Burns, Rozzi call for legislature to pass ‘Window to Justice’ at town hall

As lawmakers return to Harrisburg, Burns and allies push for change in wake of statewide grand jury report on clergy abuse

JOHNSTOWN, Sept. 17 – As state lawmakers prepare to debate legislation this month in the wake of the 40th statewide investigating grand jury report regarding abuse allegations within the Roman Catholic Church, state Reps. Frank Burns, D-Cambria, and Mark Rozzi, D-Berks, joined with advocates Monday in calling upon their colleagues to swiftly open a “Window To Justice” for past sexual abuse victims.

Specifically, the two lawmakers seek the opening of a one-time, two-year window so victims of childhood sexual assault whose statute of limitations has expired can file a civil claim for crimes committed against them. These and other changes were recommended by four previous grand juries in Pennsylvania, and were part of last month’s grand jury report announced by state Attorney General Josh Shapiro regarding abuse in the Roman Catholic Church.

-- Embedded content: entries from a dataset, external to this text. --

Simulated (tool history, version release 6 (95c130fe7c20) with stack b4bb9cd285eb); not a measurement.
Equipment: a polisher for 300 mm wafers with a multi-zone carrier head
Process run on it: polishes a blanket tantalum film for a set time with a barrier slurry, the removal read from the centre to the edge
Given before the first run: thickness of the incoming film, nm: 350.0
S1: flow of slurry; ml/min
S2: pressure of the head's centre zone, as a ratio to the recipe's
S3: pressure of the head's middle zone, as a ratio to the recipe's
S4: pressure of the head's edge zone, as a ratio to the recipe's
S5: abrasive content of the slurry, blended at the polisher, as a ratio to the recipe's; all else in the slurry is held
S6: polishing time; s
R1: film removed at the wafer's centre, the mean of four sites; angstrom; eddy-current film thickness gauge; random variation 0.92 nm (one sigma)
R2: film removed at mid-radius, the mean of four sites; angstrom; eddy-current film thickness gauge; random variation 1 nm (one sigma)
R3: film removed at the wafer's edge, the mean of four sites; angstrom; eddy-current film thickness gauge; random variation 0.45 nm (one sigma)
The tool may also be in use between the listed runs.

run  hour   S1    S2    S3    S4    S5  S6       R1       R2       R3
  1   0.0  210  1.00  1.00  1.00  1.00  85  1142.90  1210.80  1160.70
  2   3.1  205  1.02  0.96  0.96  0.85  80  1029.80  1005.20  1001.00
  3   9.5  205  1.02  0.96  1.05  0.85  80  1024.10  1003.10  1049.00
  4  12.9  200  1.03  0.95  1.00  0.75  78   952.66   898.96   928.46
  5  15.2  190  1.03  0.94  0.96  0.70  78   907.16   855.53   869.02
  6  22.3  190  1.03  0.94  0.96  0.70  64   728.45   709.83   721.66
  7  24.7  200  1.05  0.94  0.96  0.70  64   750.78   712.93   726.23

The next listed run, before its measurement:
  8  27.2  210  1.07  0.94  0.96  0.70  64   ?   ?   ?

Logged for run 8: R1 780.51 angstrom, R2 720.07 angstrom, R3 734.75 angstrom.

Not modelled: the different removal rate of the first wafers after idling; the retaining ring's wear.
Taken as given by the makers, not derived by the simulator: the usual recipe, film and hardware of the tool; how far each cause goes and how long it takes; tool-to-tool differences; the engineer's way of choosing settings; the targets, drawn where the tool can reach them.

“How many grand jury reports must recommend this before the leadership in Harrisburg takes action? How many times must they hear from victims before they act? The answer should be, ‘No more,’” Burns said. “It is time for legislative leaders in Harrisburg to stop playing games, do the right thing and open the window of justice for survivors.”

Burns and Rozzi were joined at a town hall in Johnstown by abuse survivor Shaun Dougherty, a Johnstown-native whose advocacy has brought national media attention to the issue; and George Foster, a prominent Altoona businessman whose work helped spark the grand jury investigation into abuse in the Roman Catholic Diocese of Altoona-Johnstown.

“Two years ago, Johnstown, my hometown, was devastated by that grand jury report,” Dougherty said. “It showed how children and their families never had a shot at justice for the abuse they received at the hands of men of God. My story is found on pages 66 and 67 of the report. We’re back here today to tell the world that the only way to stop predators in their tracks is to expose them and sue them. We need a window to justice.”

“As Catholics we must be committed to justice,” Foster said. “We can no longer allow the criminal actions of our clergy and leaders to be covered up. We must give victims back their voice that has been denied by the failings of the church and secular authorities.”

In 2016 following the Altoona-Johnstown diocese grand jury report, Rozzi’s window legislation overwhelmingly passed the House 180 to 15. However, Senate majority leaders stripped the retroactive provision and the session ended without passage of the all-important window.

The statute of limitations reform vote is scheduled for Sept. 25 in the House, where it is expected to be overwhelmingly supported. The fight remains in the Senate where the future of the Rozzi window amendment is once again in the hands of state Sen. Jake Corman and state Sen. Joseph Scarnati.

“Nothing should be standing in the way of a vote for the two-year window,” Rozzi said. “It levels the playing field for victims. We’ve been shut down by arbitrary deadlines that favor big institutions and big money. We’re done with the old, tired excuses from the church and from the politicians.”

In addition to supporting changes to the state’s statute of limitations law, Burns is also introducing legislation to prevent non-disclosure agreements from stopping victims of child sexual abuse from sharing the facts of their abuse with police or testifying about the abuse in court.

Burns has also introduced a resolution calling for the U.S. attorney general to launch a nationwide investigation of the Roman Catholic Church.